When the csv file was imported, there are some blank rows introduced at the end of the table. Also, there seems to be two duplicated Case.Number columns at the end. I remove these first.

s.data <- s.data %>% 
  filter(!(Case.Number %in% c("", NA, 0, "xx"))) %>% 
  select(-Case.Number.1) %>% 
  select(-Case.Number.2)

The data is now in its tidy form.

4.2 Analyzing Data

First I’m interested to see if the number of reported attacks has increased/decreased over the years. I will have to filter the Year column using as.numeric, and drop any 0 or NA rows.

s1.data <- s.data
s1.data$Year <- as.numeric(s1.data$Year)
s1.data <- filter(s1.data, !(Year %in% c(0, NA)))
a <- s1.data %>% 
  group_by(Year) %>% 
  summarise(Attacks = n())
plot(a, type = "l")

Looks like most attacks are reported in the last 100 years. Let’s look at attacks from 1900 to 2016.

b <- s1.data %>% 
  filter(Year >= 1900 & Year < 2017) %>% 
  group_by(Year) %>% 
  summarise(Attacks = n())
plot(b, type = "l")

There is a spike in 1960. It has been increasing since. I think that the increasing trend is probably due to advancement of information technologies since 1980s - it is getting easier for people around the world to communicate and share shack attack reports.

Next I want to see the percentage of fatalities reported.

s2.data <- filter(s.data, Fatal..Y.N. %in% c("Y", "N"))
(a <- table(s2.data$Fatal..Y.N.))
## 
##    N    Y 
## 4391 1566
a/sum(a)
## 
##        N        Y 
## 0.737116 0.262884

So the percentage of fatality is about 26.2884002%.

Let’s look at the type of attacks.

table(s.data$Type)
## 
##                      Boat      Boating      Invalid     Provoked 
##            4          202          110          529          563 
## Sea Disaster   Unprovoked 
##          220         4466

Majority of the attacks are unprovoked. The GSAF website defines a provoked incident as one in which the shark was speared, hooked, captured or in which a human drew “first blood”.
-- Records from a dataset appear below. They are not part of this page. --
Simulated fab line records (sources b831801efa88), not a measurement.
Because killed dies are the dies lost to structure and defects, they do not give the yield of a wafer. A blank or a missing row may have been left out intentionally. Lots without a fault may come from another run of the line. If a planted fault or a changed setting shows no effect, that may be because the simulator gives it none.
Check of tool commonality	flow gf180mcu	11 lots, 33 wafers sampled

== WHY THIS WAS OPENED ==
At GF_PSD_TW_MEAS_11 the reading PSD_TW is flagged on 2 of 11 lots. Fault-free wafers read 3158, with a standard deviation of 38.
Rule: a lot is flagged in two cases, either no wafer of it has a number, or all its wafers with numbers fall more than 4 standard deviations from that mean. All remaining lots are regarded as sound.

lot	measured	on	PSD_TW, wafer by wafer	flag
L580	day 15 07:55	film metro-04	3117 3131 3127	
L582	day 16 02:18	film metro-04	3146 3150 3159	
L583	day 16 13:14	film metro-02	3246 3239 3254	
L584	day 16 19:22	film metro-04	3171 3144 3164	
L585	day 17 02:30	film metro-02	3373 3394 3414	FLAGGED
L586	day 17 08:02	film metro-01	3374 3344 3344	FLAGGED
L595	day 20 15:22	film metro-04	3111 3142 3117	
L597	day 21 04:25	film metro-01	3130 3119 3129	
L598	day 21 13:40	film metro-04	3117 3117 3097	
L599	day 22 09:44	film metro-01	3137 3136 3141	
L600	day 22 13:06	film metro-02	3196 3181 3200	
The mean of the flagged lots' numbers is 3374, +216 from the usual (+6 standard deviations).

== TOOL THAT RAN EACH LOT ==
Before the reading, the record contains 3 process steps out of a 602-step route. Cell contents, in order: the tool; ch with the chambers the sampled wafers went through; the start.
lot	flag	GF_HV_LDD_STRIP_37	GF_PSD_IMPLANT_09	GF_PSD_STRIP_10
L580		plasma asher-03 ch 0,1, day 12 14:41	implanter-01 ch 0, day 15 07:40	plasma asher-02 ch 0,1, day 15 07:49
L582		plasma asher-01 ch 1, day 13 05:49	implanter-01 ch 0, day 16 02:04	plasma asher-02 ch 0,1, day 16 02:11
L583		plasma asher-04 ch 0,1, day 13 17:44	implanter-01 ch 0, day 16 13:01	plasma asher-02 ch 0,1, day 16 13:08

Lastly, I want to see if the Species variable can tell me something about shack attacks.

However, this variable is very messy, containing all kinds of strings:

(len <- length(unique(s.data$Species)))
## [1] 1555

This column contains 1555 number of different descriptions. Because shack attacks usually happen very fast, victims typically were just able to remember the length, sizes (weights), colors, and/or other apparent features of the shack. This Species column is basically a description of the shacks.

My goal is to use stringr to extract the length of the attacking shacks. Even just this task is difficult:

  1. The lengths were recorded in different units. They can be in metric or British unit.
  2. The lengths were sometimes integer and other times decimal numbers.
  3. Sometimes the length were recorded in a range, for example “2m to 3 m shack”.

I use this pattern to extract the length: pattern = “[0-9.]+ ?[cm’]+”. This pattern will perform the following search:

  1. Look for numbers first “[0-9.]+”"
  2. Look for an optional white space " ?"
  3. Look for string units “[cm’]+”

Note that this search pattern will not extract every length information from all rows that contains the information. Since the data is so messy, loss is inevitable. My hope is that this will retain enough data for analysis. Also keep in mind that not all rows has length information.

species <- s.data$Species
slen <- unlist(str_extract(species, pattern = "[0-9.]+ ?[cm']+"))
slen <- slen[!is.na(slen)]
length(slen)
## [1] 1951

So I have extracted 1951 non-NA rows. Recall that the original data has 6094 rows. I have retained 32.0150968% of the dataset.

Next I extract units from the numbers, and create a data.frame object containing the lengths.

num <- unlist(str_extract(slen, pattern = "[0-9.]+"))
unit <- unlist(str_extract(slen, pattern = "[cm']+"))
slen.data <- data.frame(num = as.numeric(num), unit, stringsAsFactors = F)
## Warning in data.frame(num = as.numeric(num), unit, stringsAsFactors = F):
## NAs introduced by coercion

When converting num to numeric, I introduced NA rows. I will filter out these NA rows, instead of trying to find out the reason.

slen.data <- filter(slen.data, !is.na(num))
table(is.na(slen.data$num))
## 
## FALSE 
##  1947

Notice only few rows are removed.

Next I try to convert the units from metric to British. I simply subset out the metric units, apply the conversion factor, then stick them back together in a vector.

cm <- filter(slen.data, unit == "cm")$num * 0.0328084
m <- filter(slen.data, unit == "m")$num * 3.28084
mm <- filter(slen.data, unit == "mm")$num * 0.00328084
ft <- filter(slen.data, unit == "'")$num * 1
shack.len.ft <- c(cm, m, mm, ft)
str(shack.len.ft)
##  num [1:1947] 1.31 1.97 2.62 1.97 1.97 ...

Now I can finally do some analysis.

(a <- summary(shack.len.ft))
##    Min. 1st Qu.  Median    Mean 3rd Qu.    Max. 
##  0.0164  4.9213  7.0000  8.4710 11.4829 24.9344

So average length of a attacking shack is 8.4709872 ft, with the median length being 7 ft. The maximum size ever observed was a monsterous 24.934384 ft shack.

Let’s look at the distribution.

hist(shack.len.ft)

It is bell-shape, unimodal, and skewed to the right.